JC: Right. Absolutely. It's percussion.
AAJ: And you also have a long association with Bobby Hutcherson.
JC: Yeah. Of course I'm no master of the mallets and when I tell Bobby this he gets mad, but I found it easy because I already played piano...I had the theory and I had the drumming technique. To me it's just a piano, it's just like a piano. It's set up like a piano, so I know the theory. I just haven't played; I don't have the experience that those people have.
AAJ: So you started playing vibes in M'Boom.
JC: Yes, because we all had to learn. We all had to learn everything. All the mallets, all the percussion. We had to learn hand drumming. Of course, we were all drum set players. It's just amazing.
AAJ: How was the music developed for M'Boom?

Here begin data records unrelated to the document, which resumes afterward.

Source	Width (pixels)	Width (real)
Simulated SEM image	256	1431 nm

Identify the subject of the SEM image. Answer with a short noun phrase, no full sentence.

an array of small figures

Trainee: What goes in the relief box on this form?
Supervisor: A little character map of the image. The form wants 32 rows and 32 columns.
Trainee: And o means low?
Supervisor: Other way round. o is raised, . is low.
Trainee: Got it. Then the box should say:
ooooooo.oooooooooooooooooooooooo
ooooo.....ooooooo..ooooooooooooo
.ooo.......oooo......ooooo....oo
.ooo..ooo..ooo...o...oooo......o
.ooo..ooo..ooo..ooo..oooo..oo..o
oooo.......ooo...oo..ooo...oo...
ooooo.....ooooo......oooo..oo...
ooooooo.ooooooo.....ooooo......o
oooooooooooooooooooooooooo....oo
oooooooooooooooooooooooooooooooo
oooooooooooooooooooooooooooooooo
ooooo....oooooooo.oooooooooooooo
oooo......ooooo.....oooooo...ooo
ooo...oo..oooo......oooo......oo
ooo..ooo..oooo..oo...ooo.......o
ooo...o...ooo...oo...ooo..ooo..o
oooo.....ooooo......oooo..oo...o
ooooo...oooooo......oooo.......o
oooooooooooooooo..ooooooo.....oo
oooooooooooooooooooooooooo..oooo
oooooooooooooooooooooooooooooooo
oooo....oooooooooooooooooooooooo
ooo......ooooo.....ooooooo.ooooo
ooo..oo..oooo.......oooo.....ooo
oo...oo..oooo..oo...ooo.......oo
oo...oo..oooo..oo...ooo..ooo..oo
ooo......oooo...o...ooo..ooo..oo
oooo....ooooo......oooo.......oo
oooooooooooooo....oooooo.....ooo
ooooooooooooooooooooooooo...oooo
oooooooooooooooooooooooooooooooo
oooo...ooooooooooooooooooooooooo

JC: Well we came in. Went to Warren Smith's. Warren Smith, of course, was one of the charter members. Warren Smith, myself, Roy Brooks, Omar Clay, Freddie Waits and then later Ray Mantilla for the Latin side of it. We came into Warren's studio, Warren had all the stuff set up and he sat there (laughs) and said, "Alright. Now what are we going to do. (laughs) And Max played a series of recordings for us and said, "Now this is what we don't want to do. He played a bunch of recordings for us of classical percussion ensembles. There's a lot of written material, written repertoire material for percussion ensembles in the classical world. He said "Check this out. This is what we don't want to do. You know, have everything written out. Okay, all right, so that's that. So then we listened to...we were all familiar with African ensembles and then we had the Latin element. Then we just started bringing in pieces, bringing in things. And that's the way it evolved. I started, everyone, we all started bringing in stuff.
Of course, percussion has the widest timbre of sound of any section of the orchestra. The degree, the wide variety of timbre of sound available is just completely amazing. When we went out and did gigs, we had at least a hundred cases of stuff, of instruments. When you look at percussion it's divided into membranophones, idiophones, aerophones, chordophones. You have all of that variety of sound available and yet it's the least exploited section of the orchestra.
Recommended Listening:
· Bobby Hutcherson - Components (Blue Note, 1965)
· Bobby Hutcherson - Dialogue (Blue Note, 1965)
· Bobby Hutcherson - Oblique (Blue Note, 1967)
· Max Roach - M'Boom (Columbia-Legacy, 1979)
· M'Boom - Live at S.O.B.'s, New York (Blue Moon, 1992)
· Joe Chambers - Mirrors (Blue Note, 1998)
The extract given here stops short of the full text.